Freshman seminar program aims to prepare ninth graders for high school

Anna Arnsberger

The ninth-grade counselor team is piloting a series of seminars this fall to guide students through their freshman year. The weekly meetings cover a number of topics to help facilitate a smooth transition to high school, but have yet to gain traction.

Ninth-grade counselors Ramona Singletary-Robertson and Wanda Flowers have planned workshops for every Wednesday after school until winter break, with a culminating session after break. 

The seminars involve discussions followed by hands-on activities, like reorganizing students’ backpacks. Each week focuses on a different subject, including study habits, how to use Naviance, and the importance of self-advocacy. Along with developing individual skills, the program aims to make students aware of resources available at Wilson.

Singletary-Robertson and Flowers, who were senior counselors last year, are using this program to teach their freshman skills they wish past students had known. 

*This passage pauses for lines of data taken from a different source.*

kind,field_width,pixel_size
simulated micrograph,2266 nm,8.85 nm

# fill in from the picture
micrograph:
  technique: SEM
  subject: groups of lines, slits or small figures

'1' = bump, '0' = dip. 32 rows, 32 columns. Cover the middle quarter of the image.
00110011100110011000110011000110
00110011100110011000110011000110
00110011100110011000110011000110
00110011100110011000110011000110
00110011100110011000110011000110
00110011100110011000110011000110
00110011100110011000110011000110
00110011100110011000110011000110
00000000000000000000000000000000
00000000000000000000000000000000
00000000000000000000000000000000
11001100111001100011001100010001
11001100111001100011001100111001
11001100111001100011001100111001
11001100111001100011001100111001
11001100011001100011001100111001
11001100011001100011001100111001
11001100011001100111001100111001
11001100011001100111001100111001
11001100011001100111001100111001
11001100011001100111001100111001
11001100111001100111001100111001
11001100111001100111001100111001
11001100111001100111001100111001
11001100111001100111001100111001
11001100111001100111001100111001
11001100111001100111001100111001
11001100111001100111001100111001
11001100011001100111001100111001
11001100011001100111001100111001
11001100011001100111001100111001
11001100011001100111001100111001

“We thought about, if… we could do some do-overs, what were some things that we wish we could’ve started from the very beginning with seniors?” Singletary-Robertson said. The counselors decided to put their plan into motion after reflecting on the habits they deemed vital for freshmen’s success.

Other staff members have expressed interest in helping run with the program as well. 

“I have found that in some of the moments where we’ve paused in class, organized, [and] planned for the week, that it’s been helpful for the students,” said health education teacher LeJanika Green. Green hopes the seminars will give freshmen a space outside of the classroom to further their organizational and stress-management skills. 

Despite the excitement the faculty shares for the program, it has had limited participation in its initial sessions. Only one student showed up during the second week, and none attended the first. 

Singletary-Robertson said that many parents are aware of the meetings, and that the two counselors received “numerous emails from parents indicating that their kids couldn’t attend the first.” However, as student interest remains lacking, those affiliated with the program are brainstorming ways to incentivize freshmen to attend future sessions. 

The ninth-grade team still firmly believes in the project’s ability to aid students. Singletary-Robertson believes the meetings are vital, providing students with “a couple more tools in their toolbox of resources or interventions if they feel stuck.” If the program proves to be rewarding, Singletary-Robertson hopes to continue it for sophomore year as well.